ICB-DCM / pyPESTO

python Parameter EStimation TOolbox
https://pypesto.readthedocs.io
BSD 3-Clause "New" or "Revised" License
219 stars 47 forks source link

Storage of intermediate results #720

Open elbaraim opened 3 years ago

elbaraim commented 3 years ago

Feature description Allow pyPESTO to store intermediate results before the whole process is finished (e.g. optimization, sampling).

Motivation/Application This is important specially when working with more computationally demanding models, e.g. one may one to assess parameter uncertainty using a large number of samples, and due to time constraints (e.g. running on a server) the process can get killed at almost its finishing point and therefore losing all the samples generated in the meantime.

e.g. recently i got this painful message

99%|█████████▉| 992972/1000000 [167:59:43<49:23,  2.37it/s]slurmstepd: error: *** JOB 1338355 ON node43 CANCELLED AT 2021-08-19T11:59:07 DUE TO TIME LIMIT ***

of a process that took 7 days (and now all is lost) :(

This occurred in the context of sampling.

elbaraim commented 3 years ago

And -- as a remark -- this is not an isolated case :(

EDIT: Maybe the group of persons involved in the storage development can have a look?

jvanhoefer commented 3 years ago

Looks like something @PaulJonasJost could be up to?

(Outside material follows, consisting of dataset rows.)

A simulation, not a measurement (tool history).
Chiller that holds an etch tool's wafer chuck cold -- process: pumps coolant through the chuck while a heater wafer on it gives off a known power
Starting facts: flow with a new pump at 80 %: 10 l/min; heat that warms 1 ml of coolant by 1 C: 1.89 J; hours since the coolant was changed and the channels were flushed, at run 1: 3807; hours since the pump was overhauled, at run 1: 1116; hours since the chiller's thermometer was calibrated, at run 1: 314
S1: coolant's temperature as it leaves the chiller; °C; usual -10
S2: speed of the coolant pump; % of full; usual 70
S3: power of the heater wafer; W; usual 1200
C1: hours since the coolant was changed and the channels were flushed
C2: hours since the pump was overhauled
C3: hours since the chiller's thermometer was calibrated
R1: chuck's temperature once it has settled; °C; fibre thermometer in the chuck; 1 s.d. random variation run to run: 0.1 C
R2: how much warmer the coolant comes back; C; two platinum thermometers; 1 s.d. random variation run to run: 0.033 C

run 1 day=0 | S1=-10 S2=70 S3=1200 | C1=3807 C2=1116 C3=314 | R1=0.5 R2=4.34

stephanmg commented 3 years ago

I second the suggestion by @elbaraim - Perhaps the right idea would be to modify the tqdm decorator (by adding a parameter for the write out interval) or implement another dedicated decorator.

A related issue (or the same) is that in my multi-start optimizations I periodically need to save my .h5 results file (collecting the individual runs). If a job on some compute infrastructure runs into the wall-time limit, no .h5 results file is generated. It would be also good to have a periodic write-out of these updated .h5 files.

FFroehlich commented 3 years ago

I second the suggestion by @elbaraim - Perhaps the right idea would be to modify the tqdm decorator (by adding a parameter for the write out interval) or implement another dedicated decorator.

A related issue (or the same) is that in my multi-start optimizations I periodically need to save my .h5 results file (collecting the individual runs). If a job on some compute infrastructure runs into the wall-time limit, no .h5 results file is generated. It would be also good to have a periodic write-out of these updated .h5 files.

It should already be possible to store intermediate results for optimization using the objective history.

stephanmg commented 3 years ago

trace_save_iter from class pypesto.HistoryOptions? (I think this is wrong, but maybe isn't.)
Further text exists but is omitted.